Quick problems are fun.

### Problem 37 – Truncatable Primes

February 14, 2010

In problem 37 we are supposed to find the eleven primes whose decimal representations can be continuously truncated from the left, or continuously truncated from the right, producing primes the whole time. And the single digit primes don’t count. I’ll call these numbers truncatable primes. The truncation means the the right-most digit must always be a single digit prime, and the same for the left. Furthermore, 2s and 5s can only show up as the left-most digit. So, in fact, the right-most digit must be either 3 or 7.

So, with an oracle telling you about primes, you could just loop until you’ve found eleven truncatable primes. This ran in under 10 seconds on my computer, which is probably fine. But then I spent a while (much longer than I had hoped) writing a faster version. It’s better than real work.

Here’s what I’ll do. Keep track of a list of left-trunctable (can remove digits from the left) primes (I’ll call them LTs), beginning with the list [3, 7]. Loop through this list, looking for ways to add digits to the left and still have a LTs. When I find a new LT, add it to the list, and if it is also right-truncatable, keep it in a list of truncatable (both sides) primes.

Organizing the search for new LTs seems to be the interesting part of this setup. You can get more LTs, from a LT, by adding a single digit prime to the left, separated by a (possibly empty) string of 1s and 9s. However, you don’t want to go looking for all of the extensions to a given seed all at once (essentially a depth-first approach), because there might be infinitely many.

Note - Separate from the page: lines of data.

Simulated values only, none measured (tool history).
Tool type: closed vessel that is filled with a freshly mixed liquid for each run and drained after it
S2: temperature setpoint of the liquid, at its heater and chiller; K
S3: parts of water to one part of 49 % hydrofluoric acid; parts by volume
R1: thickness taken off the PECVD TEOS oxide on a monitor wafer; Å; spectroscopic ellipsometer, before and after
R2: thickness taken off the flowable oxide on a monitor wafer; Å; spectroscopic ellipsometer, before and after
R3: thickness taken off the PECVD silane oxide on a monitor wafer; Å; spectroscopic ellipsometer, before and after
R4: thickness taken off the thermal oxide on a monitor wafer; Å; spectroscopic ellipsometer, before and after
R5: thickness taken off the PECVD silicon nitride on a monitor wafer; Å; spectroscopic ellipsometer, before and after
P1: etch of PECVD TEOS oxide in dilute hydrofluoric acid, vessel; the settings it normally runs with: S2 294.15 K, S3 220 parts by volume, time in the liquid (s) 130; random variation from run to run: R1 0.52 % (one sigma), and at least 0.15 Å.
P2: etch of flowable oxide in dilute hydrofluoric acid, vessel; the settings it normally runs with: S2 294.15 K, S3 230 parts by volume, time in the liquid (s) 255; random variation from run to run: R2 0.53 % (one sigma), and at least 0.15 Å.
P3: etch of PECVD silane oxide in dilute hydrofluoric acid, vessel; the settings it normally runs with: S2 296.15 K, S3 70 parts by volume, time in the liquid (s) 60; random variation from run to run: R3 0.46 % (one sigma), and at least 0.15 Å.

I decided to do my search for more LTs based on the length of their decimal representation. Begin by looking for 2 digit LTs, then 3 digits, and so on, keeping track of all the LTs you’ve found so far. When you want to look for LTs with the next number of digits, go through the list you’ve made so far and then only look for LTs that extend a given LT and also only have the correct number of digits. Since you’ve already got an LT, and will be adding a single digit prime to the very right, you’re essentially looking at how many 1s and 9s to throw in the middle.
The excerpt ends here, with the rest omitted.